Jargon-Smasher (Councillese Version)
For the uninitiated, a Policy Development Group is a committee which meets to discuss policy ideas for a specified area the council handles and then makes those ideas available to cabinet for possible implementation. The groups have members from all political parties on the council and are there to make sure that all councillors, regardless of their political colours, get a chance to have input on the direction of the council’s governance.
Jargon-Smasher (Plain English Version)
PDGs are a place for councillors to share and debate ideas about what we should be doing and then to suggest those ideas later to our cabinet leaders.
The Lib Dems were saying that “openness” and “transparency” were something we should always try to achieve more of. That the public had a right to be present at all our deliberations and that making some meetings private was not sending out the right message. They used very flowery adjectives like “secret” and “hush-hush” and talked about “meetings in wood-panelled smoky rooms” a la David Cameron. It was all very imaginative and full of colourful invective.

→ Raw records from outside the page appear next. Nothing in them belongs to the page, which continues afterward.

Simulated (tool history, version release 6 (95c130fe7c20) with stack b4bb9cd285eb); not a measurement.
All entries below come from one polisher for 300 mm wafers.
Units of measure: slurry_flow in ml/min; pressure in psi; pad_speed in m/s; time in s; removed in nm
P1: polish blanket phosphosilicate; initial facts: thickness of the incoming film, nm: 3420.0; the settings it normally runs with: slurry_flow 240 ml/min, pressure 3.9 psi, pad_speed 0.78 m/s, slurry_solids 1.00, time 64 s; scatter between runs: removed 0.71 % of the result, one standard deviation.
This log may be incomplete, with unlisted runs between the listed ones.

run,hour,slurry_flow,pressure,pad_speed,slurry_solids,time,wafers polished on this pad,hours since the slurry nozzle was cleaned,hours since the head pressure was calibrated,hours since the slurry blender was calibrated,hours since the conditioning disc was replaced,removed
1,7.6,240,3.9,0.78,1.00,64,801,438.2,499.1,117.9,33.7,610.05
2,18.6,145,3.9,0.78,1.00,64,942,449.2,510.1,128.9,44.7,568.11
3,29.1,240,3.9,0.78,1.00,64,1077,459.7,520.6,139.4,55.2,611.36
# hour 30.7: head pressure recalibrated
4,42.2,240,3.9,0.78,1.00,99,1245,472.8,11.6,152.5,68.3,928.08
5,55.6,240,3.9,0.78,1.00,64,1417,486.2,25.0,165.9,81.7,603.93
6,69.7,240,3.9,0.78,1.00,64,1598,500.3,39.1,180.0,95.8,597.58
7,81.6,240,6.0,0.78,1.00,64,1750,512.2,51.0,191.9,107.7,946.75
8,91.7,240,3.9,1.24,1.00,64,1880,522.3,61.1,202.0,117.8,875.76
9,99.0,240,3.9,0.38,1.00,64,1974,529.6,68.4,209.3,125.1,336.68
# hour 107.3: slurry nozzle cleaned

Now on the face of it this seems like a great idea, right? Open! Transparent! What’s not to like? But just because somebody is able to dress an idea up in the current buzzwords and then pass it off with a smooth turn-of-phrase doesn’t necessarily mean the idea will stand up to scrutiny.
Anybody who has spent any time in business will know that the best, most imaginative, most incredible ideas come out when people feel comfortable enough to speak freely. That’s why so many companies try and encourage their employees to “think outside the box” and have “brain-storming” sessions where anything goes. For every fifty zany, improbable, wacky ideas you throw out there, one of them may be an insightful new approach to a problem. The trouble is those ideas tend to be much less likely to come out when the cold light of public scrutiny is shining upon you. Suddenly the fear of looking (or sounding) stupid, of saying some too controversial, of being ‘on record’ as having had one of the fifty zany, improbable, wacky ideas which didn’t pan out becomes stifling and counterproductive.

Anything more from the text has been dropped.